This exercise will change your leg day game!

While working on our legs and glutes, we often include squats, Romanian deadlifts, hip thrusts and lunges. These require coordination between both your legs. However, independent training can also boost your leg day game in terms of balance and strength. Nearly every athlete can benefit from performing unilateral leg training. Increased neuromuscular control, joint and muscular function, and muscular hypertrophy and endurance are just a few of the expected positive outcomes of including such movements into training programs.
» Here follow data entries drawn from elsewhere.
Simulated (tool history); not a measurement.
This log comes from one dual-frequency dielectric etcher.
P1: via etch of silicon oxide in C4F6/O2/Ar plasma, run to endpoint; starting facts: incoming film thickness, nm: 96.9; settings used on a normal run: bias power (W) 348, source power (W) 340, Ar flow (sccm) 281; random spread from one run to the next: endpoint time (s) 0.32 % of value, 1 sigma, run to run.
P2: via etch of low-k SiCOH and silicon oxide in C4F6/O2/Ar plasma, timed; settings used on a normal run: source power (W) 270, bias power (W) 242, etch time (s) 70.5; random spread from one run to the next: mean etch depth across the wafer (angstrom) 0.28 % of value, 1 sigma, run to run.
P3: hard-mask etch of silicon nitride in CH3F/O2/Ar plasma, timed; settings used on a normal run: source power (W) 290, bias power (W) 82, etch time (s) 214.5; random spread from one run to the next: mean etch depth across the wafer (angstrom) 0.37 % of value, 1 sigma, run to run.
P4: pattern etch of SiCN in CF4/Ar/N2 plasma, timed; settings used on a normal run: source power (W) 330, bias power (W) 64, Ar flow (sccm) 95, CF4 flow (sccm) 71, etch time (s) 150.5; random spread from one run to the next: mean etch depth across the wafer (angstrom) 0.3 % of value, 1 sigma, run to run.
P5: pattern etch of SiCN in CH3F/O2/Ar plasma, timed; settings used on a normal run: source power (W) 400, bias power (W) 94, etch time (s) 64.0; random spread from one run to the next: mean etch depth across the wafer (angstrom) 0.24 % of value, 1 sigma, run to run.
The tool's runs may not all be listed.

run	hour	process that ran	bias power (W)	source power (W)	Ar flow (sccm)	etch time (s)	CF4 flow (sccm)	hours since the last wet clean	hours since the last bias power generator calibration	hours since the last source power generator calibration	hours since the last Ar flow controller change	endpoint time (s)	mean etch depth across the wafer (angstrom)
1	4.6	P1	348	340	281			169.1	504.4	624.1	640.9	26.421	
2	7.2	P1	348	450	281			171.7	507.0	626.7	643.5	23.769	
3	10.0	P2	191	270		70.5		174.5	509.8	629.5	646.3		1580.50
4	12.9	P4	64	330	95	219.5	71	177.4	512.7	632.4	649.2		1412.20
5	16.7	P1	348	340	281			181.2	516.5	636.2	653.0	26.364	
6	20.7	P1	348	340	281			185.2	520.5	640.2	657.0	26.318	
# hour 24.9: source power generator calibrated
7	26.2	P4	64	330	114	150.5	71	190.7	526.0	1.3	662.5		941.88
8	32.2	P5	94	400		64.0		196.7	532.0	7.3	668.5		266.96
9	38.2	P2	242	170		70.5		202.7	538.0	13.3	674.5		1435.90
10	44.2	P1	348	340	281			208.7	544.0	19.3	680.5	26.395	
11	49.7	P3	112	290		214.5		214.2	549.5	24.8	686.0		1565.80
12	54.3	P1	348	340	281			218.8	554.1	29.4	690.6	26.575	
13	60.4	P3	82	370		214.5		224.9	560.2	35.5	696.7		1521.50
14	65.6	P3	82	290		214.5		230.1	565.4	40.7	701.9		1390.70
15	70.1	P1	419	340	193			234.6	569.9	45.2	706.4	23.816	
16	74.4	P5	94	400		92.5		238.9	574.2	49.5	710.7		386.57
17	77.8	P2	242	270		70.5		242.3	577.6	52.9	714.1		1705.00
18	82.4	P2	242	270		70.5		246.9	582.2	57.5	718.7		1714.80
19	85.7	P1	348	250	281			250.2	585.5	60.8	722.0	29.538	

If you are going to have a leg day or want an exercise focusing on increasing your leg strength, Romanian deadlifts should definitely make your list. This exercise is particularly significant due to the different variations one can take up, including the single leg RDL. This unilateral exercise is a powerhouse of a move. Posterior Chain Muscles are the muscles that are on the backside of your body. These muscles are essential for strength training and balance, yet they are often harder to activate. A single leg RDL, however, does a fantastic job of engaging posterior muscles. Hamstrings are essential for hip flexion and knee movement and mobility, and they are often overlooked in the gym. Single leg Romanian deadlifts don’t just target the upper posterior muscles, they also can engage your lower leg muscles as well. Because this is a unilateral exercise, you will lift one leg while the other is planted on the ground. It activates your lower leg muscles in a couple of different ways. It is first activated in the leg that you are pulling up into the air as you hinge forward. The leg planted on the ground during this movement also activates your lower leg (calves and ankles) by keeping your body stable. Other single leg RDL benefits are glute activation at two important points in the exercise. Similar to when it targets your hamstrings, it activates your glutes when you hinge forward. They’re also activated when you are pulling your body back up to the standing position. Single leg RDLs are a great way to mix it up while also targeting your glutes and building those muscles. Your hips aren’t the only thing stabilizing with single leg RDLs, your whole body is! When we’re young, we do all kinds of things to work on our balance. We climb trees, pretend sidewalk curbs are balance beams, play hopscotch and so on. But, as we grow older, we work on our balance less and less while the importance of having a good balance becomes more and more. Speaking of stability, another enormous benefit of incorporating a single leg RDL into your routine is that it will build your hip stability and strength.

Here's how to reap the benefits of this versatile exercise-

  1. Start by standing upright with your knees soft and your body relaxed.

  2. Standing steady, lift your left leg off the ground by bending at the knee.

  3. As you hinge at your hips, reach both arms straight forward and kick your left leg straight backwards. Your body should be in a straight line parallel to the floor. Make sure your core is activated and your hips are straight. 

  4. If you would like a static hold, you can hold this pose for 10-30 seconds.

  5. Simultaneously, bring your arms and left leg in as you hinge to the upright starting position. Again, make sure you tighten your core.

  6. Repeat a set number of times and then switch legs or do the exercises alternating the leg each time.